EPOCHS = 200 # number of training epochs
loss_hist = []
loss_hist_val = []
if os.path.isfile("dfpnet"): # NT_DEBUG
print("Found existing network, loading & skipping training")
net.load_state_dict(torch.load("dfpnet"))
else:
print("Training from scratch...")
pbar = tqdm(initial=0, total=EPOCHS, ncols=96)
for epoch in range(EPOCHS):
# training
net.train()
loss_acc = 0
for i, (inputs, targets) in enumerate(loader_train):
inputs = inputs.float()
targets = targets.float()
net.zero_grad()
outputs = net(inputs)
lossL1 = loss(outputs, targets)
lossL1.backward()
optimizer.step()
loss_acc += lossL1.item()
loss_hist.append(loss_acc / len(loader_train))
# evaluate validation samples
net.eval()
loss_acc_v = 0
with torch.no_grad():
for i, (inputs, targets) in enumerate(loader_val):
inputs = inputs.float()
targets = targets.float()
outputs = net(inputs)
loss_acc_v += loss(outputs, targets).item()
loss_hist_val.append(loss_acc_v / len(loader_val))
pbar.set_description("loss train: {:7.5f}, loss val: {:7.5f}".format( loss_hist[-1], loss_hist_val[-1] ) , refresh=False); pbar.update(1)
torch.save(net.state_dict(), "dfpnet")
print("training done, saved network weights")
loss_hist = np.asarray(loss_hist)
loss_hist_val = np.asarray(loss_hist_val)
Training from scratch...
loss train: 0.01113, loss val: 0.01996: 100%|█████████████████| 200/200 [05:40<00:00, 1.61s/it]
training done, saved network weights
The NN is trained, the losses should have gone down in terms of absolute values: With the standard settings from an initial value of around 0.2 for the validation loss, to ca. 0.02 after training.
Let’s look at the graphs to get some intuition for how the training progressed over time. This is typically important to identify longer-term trends in the training. In practice it’s tricky to spot whether the overall trend of 100 or so noisy numbers in a command line log is going slightly up or down - this is much easier to spot in a visualization.
plt.plot(np.arange(loss_hist.shape[0]), loss_hist, "b", label="Training loss")
plt.plot(np.arange(loss_hist_val.shape[0]), loss_hist_val, "g", label="Validation loss")
plt.legend()
plt.show()

You should see a curve that goes down for ca. 40 epochs, and then starts to flatten out. In the last part, it’s still slowly decreasing, and most importantly, the validation loss is not increasing. This would be a certain sign of overfitting, and something that we should avoid. (Try decreasing the amount of training data artificially, then you should be able to intentionally cause overfitting.)
Note that the validation loss is generally higher above, as the dataset here is relatively small. At some point, the network will not be able to get new information from it that transfers to the validation samples.
A general word of caution here: never evaluate your network with training data. That won’t tell you much because overfitting is a very common problem. At least use data the network hasn’t seen before, i.e. validation data, and if that looks good, try some more different (at least slightly out-of-distribution) inputs, i.e., test data. The next cell runs the trained network on a batch of samples from the validation data, and displays one with the plot
function.
net.eval()
inputs, targets = next(iter(loader_val))
inputs = inputs.float()
targets = targets.float()
outputs = net(inputs)
outputs = outputs.data.cpu().numpy()
inputs = inputs.cpu()
targets = targets.cpu()
plot(targets[0], outputs[0], mask=inputs[0][2], title="Validation sample")
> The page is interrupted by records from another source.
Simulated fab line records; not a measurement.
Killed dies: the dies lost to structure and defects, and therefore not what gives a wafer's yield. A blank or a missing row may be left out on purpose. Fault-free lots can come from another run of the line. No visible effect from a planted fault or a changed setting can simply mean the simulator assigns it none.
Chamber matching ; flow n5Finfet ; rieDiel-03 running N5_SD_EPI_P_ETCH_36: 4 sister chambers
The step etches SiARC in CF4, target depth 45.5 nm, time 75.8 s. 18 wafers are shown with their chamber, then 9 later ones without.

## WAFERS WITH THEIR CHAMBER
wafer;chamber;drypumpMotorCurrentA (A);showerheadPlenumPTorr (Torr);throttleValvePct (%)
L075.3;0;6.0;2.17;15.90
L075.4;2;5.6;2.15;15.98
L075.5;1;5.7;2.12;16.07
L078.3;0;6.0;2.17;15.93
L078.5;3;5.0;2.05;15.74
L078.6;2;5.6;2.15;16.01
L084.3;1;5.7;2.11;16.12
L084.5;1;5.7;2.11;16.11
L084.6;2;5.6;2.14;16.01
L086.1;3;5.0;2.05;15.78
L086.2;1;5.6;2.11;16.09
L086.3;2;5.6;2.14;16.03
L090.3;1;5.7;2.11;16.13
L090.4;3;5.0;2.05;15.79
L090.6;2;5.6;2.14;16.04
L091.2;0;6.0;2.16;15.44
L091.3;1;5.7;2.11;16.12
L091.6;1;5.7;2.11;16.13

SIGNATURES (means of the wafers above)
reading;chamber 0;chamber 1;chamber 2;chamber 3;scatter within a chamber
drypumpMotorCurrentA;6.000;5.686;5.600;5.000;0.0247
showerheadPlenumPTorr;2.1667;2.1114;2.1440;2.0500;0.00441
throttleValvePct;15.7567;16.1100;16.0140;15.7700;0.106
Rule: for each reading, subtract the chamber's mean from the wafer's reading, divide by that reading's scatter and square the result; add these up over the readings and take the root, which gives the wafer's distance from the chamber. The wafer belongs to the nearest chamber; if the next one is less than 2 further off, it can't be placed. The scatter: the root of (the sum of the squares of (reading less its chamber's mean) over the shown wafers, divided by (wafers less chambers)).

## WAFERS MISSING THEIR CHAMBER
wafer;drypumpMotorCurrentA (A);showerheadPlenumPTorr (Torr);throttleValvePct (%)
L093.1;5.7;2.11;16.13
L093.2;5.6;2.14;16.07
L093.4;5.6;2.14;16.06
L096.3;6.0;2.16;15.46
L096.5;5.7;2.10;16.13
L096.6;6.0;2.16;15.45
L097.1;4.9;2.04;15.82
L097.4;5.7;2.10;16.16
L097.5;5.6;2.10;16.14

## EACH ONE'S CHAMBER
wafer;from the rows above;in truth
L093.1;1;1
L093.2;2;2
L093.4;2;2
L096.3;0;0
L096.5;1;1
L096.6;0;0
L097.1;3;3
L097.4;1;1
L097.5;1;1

This shows a good resemblance here between input out network output. The region around the airfoil is typically still a bit noisy (this is caused by the Dirichlet boundary, and could be alleviated with a modified loss and larger networks). The pressure values are typically the most difficult ones to learn. We’ll save the more detailed evaluation for the test data, though.
Test evaluation#
Now let’s look at actual test samples: In this case we’ll use new airfoil shapes as out-of-distribution (OOD) data. These are shapes that the network has not seen in any training samples, and hence it tells us a bit about how well the NN generalizes to unseen inputs (the validation data wouldn’t suffice to draw conclusions about generalization).
We’ll use the same visualization as before, and as indicated by the Bernoulli equation, especially the pressure in the first column is a challenging quantity for the network. Due to it’s cubic scaling w.r.t. the input freestream velocity and localized peaks, it is the toughest quantity to infer for the network.
The cell below first downloads a smaller archive with these test data samples, and then runs them through the network. The evaluation loop also computes the accumulated L1 error such that we can quantify how well the network does on the test samples.
loader_test = Dataloader( "airfoils-test", batch_size=1, normalize_data=None, shuffle=False )
loss = nn.L1Loss()
net.eval()
L1t_accum = 0.
for i, testdata in enumerate(loader_test, 0):
inputs_curr, targets_curr = testdata
inputs = inputs_curr.float()
targets = targets_curr.float()
outputs = net(inputs)
outputs_curr = outputs.data.cpu().numpy()
inputs_curr = inputs_curr.cpu()
targets_curr = targets_curr.cpu()
L1t_accum += loss(outputs, targets).item()
if i<3: plot(targets_curr[0] , outputs_curr[0], mask=inputs_curr[0][2], title="Test sample %d"%(i))
print("\nAverage relative test error: {}".format( L1t_accum/len(loader_test) ))
Warning: `airfoils-test` is stored in single-file format. The download might take some time.
Success: Loaded airfoils-test with 10 simulations and 1 samples each.



Average relative test error: 0.026288176793605088
The average test error with the default settings should be close to 0.025. As the inputs are normalized, this means the average relative error across all three fields is around 2.5% w.r.t. the maxima of each quantity. This is not too bad for new shapes, but clearly leaves room for improvement.
Looking at the visualizations, you’ll notice that especially high-pressure peaks and pockets of larger y-velocities are missing in the outputs. This is primarily caused by the small network, which does not have enough resources to reconstruct details. The \(L^2\) also has an averaging behavior, and favours larger structures (the surroundings) over localized peaks.
Nonetheless, we have successfully replaced a fairly sophisticated RANS solver with a small and fast neural network architecture. It has GPU support “out-of-the-box” (via pytorch), is differentiable, and introduces an error of only a few per-cent. With additional changes and more data, this setup can be made highly accurate [CT22].
Next steps#
There are many obvious things to try here (see the suggestions below), e.g. longer training, larger data sets, larger networks etc.
Experiment with learning rate, dropout, and network size to reduce the error on the test set. How small can you make it with the given training data?
The setup above uses normalized data. Instead you can recover the original fields by undoing the normalization to check how well the network does w.r.t. the original quantities.
As you’ll see, it’s a bit limited here what you can get out of this dataset, head over to the main github repo of this project to download larger data sets, or generate own data.